Europe could receive more American travelers this year than the record 13.12 million set in 2000. In an upward trajectory since 2003, US arrivals in Europe climbed past 12 million, to 12.6 million in 2005—four percentage points from 2000, surpassing the European Travel Commission’s projected 12.4 million.
“It’s wonderful to see rising numbers for a third straight year,” said Conrad Van Tiggelen, ETC chairman. “While Europe is America’s favorite overseas destination with more than 40% of overseas travelers, we are always communicating new reasons to visit.”
Indeed, Europe’s popularity has stood steadfast in recent years despite the downturn in global travel following 2001, fluctuating exchange rates and competition from emerging destinations.

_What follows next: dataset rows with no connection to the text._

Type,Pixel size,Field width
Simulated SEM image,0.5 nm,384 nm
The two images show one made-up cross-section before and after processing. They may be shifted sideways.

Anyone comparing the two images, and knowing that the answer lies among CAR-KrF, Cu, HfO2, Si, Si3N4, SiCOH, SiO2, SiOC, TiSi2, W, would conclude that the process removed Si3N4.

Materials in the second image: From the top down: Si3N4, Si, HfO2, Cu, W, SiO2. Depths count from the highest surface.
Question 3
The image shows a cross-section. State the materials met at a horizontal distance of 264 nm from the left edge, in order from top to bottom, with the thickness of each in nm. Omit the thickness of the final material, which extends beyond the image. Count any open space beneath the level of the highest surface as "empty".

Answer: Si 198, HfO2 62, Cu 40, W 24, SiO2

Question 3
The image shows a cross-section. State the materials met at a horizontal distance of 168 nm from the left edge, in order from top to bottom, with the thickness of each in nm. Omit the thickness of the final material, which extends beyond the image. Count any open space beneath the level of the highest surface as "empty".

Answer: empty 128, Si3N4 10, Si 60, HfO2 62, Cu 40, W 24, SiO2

“For this generation in particular,” Van Tiggelen continued, “we try to show that Europe is a constantly evolving blend of culture, beauty and excitement, with some of the most cutting edge travel trends.”
“Europe hopping” is the latest trend—mixing countries in unusual ways, thanks to Europe’s 50 low-cost airlines. Fly from Barcelona to Bratislava for euro 100, for example, Berlin to Belfast for euro 35, or Glasgow to Krakow for euro 20. The ETC website ( http://www.visiteurope.com/ ) has a search engine with 500 flight connections.
Film tourism has taken off in the wake of blockbuster movies, and this year brings the huge Da Vinci Code movie. France, Britain and Scotland have teamed up with Eurostar, the high-speed train connecting Paris and London, to offer Da Vinci Code travels and an online promotion ( http://www.jointhequest.com/ ) with extraordinary prizes including free lifetime travel Eurostar and accommodations for five years at the Ritz Hotel in Paris and Claridge’s in London.
Today’s time-pressed Americans are combining Europe vacations with personal passions. Car enthusiasts can tour the Aston Martin and Mini Cooper factories before taking a car on the road. Foodies can learn haute cuisine in Paris from celebrated French chef Alain Ducasse, or at the Ritz Escoffier School. Violin making can be learned in Cremona, lace making in Brussels, and so on.
American cruise passenger totals grew by 9% last year to 9.76 million, (out of 11.18 million worldwide) as Americans grasped its cost-effectiveness and comfort. Northern Europe and the Mediterranean were among the top destinations, and this year the Med is hotter yet. Major cruise lines and ports are ratcheting up projects to meet demand.
Retiring Baby Boomers herald a coming wave of mature travelers. With more leisure time, they are catching on to the European pastime of renting a countryside villa for a month of “la dolce vita.” While Provence, Tuscany and Greece remain popular, lesser-known regions also make great home bases for day trips. Slovakia, for example, is ideally positioned for exploring the Adriatic, Budapest, Vienna and Krakow.
For more information about travel to Europe, click on the official Web site of the European Travel Commission at http://www.visiteurope.com/ . Here you will find practical travel planning tips, links to the tourism Web sites of the 34 member countries, and a searchable database of exciting events and festivals.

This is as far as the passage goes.